Some years ago, after a brief foray into young children’s fiction, I wrote a novel about Lizza, who was fifteen.  After escaping from the North East to work Lizza comes home only to be ‘locked in’ by the travel restrictions  during the nine days  of the 1926 national strike.

Not knowing any other writers, and not being locked into networks so familiar to present day beginning-writers, I merrily sent Lizza off to ‘someone’ at two very major publishers.

The first publisher loved it but suggested changes. In my new-writer-pride I considered this unthinkable, like cutting off my baby Debora’s arm. So I sent it off to the other publisher. Linda Jennings of Hodder & Stoughton – later my much respected editor – wrote and said she how much she enjoyed it. They were happy to publish it, virtually unchanged, except for the removal of a family called Onions who were cluttering up the plot.

I was so happy, I nearly fell out of bed. (Bryan had just brought up the post with a cup of tea). Any new writer will tell you how orgasmic this moment is. Here are total strangers - totals strangers in the chilly literary regions on London, no less - who think your work good enough to publish! No greater validation  for a new writer. I write, therefore I am.

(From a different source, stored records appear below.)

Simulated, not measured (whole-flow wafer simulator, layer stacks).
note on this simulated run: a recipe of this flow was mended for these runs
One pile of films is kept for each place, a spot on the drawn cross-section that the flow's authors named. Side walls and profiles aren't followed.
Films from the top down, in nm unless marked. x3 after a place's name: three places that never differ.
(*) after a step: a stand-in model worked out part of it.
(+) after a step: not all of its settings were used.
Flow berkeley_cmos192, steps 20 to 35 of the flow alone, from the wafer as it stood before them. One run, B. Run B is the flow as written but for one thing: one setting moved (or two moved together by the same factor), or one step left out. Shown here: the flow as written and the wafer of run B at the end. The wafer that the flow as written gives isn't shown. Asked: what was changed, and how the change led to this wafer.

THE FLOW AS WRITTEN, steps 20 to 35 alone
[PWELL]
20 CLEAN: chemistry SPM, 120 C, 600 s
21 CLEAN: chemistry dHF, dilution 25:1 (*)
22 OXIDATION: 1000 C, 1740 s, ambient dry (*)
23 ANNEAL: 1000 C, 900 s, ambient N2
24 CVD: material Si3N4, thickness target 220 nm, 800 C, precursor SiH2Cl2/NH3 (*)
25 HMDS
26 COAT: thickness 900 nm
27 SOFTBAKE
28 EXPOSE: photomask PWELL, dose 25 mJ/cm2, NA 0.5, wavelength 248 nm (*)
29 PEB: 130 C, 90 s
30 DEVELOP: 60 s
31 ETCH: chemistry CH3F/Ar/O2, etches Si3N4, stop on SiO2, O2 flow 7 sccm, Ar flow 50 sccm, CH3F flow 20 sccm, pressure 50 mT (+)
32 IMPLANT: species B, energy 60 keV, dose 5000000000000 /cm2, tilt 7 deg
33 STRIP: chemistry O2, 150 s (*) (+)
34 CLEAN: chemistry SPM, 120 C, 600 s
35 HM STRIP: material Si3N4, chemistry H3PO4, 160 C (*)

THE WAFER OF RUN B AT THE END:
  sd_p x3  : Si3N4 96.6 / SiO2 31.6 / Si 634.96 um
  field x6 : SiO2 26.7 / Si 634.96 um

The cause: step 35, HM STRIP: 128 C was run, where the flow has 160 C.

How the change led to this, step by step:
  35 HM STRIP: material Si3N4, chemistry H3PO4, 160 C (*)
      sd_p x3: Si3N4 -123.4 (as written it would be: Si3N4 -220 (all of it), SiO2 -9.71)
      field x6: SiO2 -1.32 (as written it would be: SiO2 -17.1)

Then I read further into the letter.

Linda said. ‘This will be wonderful for our young adult list.’  Young adult? A children’s novel?  But I had written a novel, a universal story that could be read and relished by anyone, whatever their age.

Still good news, though. I embraced Linda and Hodder & Stoughton as my gateway to serious writing and they subsequently published two more young adult novels. This was eighteen years and fourteen novels ago but all three of these children’s novels  are still borrowed in British Libraries. Lizza is still read by adults. The Real Life of Studs McGuire is on some Australian school’s  required reading list, another is still read in Swiss schools. Probably the glue-sniffing scenes are a bit of a pull.

Then I wanted to write in the same style, but increase my scope and scale. The only way to do this in those days was to move into adult fiction. Fourteen novels on I do not regret this. The label gracing my novels is now ‘Saga’ of ‘Historical’,   rather than ‘young adult’ but they seem to be enjoyed by many readers out there and as a writer I relish their pleasure.

A few weeks ago I was at Bishop Auckland Town Hall brooding on the fact that these days I could have increased my scope and scale within the field of children’s fiction by writing ‘crossover novels’. Over  lunch the indefatigable Gillian Wales,  we were brainstorming our annual Creative Writing Competition. In its fifth year now, this has been very successful, bringing entries from all over Britain and further a field. Our first winner Jonathan Tulloch, went on to write  ‘Dream Ticket’ which was later filmed as ‘Purely Belter.’

In recent years our competition has focussed on the novel rather than short prose but we this year we were looking for a new, inspiring angle.

Our thoughts turned to our own David Almond. A Patron of our competition, his book Skellig raised controversy when it won the Whitbread prize for children’s fiction in 1998 . It was good enough to win the main overall prize but it didn’t, because children’s fiction was dealt with separately.  

David’s remarkable literary novels for children continue to win adult acclamation. The latest is ‘The Fire Eaters’, set in Newcastle, a deeply moving, funny, perceptive, wonderfully written novel. I have to declare this is favourite of all the novels mentioned here.

His work reminds me of that of another personal favourite, Alan Garner, whose 1970s novels – particularly the lyrical Owl Service, and the challenging Red Shift - also crossed over almost unseen between adult and young reader’s worlds.

Of course here in the North East we have Ann Fine, former Children’s Laureate, whose open-eyed knowledge of a child’s  world is reflected in her  wry, accessible novels aimed at  pre-teenage and teenage readers which are always a joy to read.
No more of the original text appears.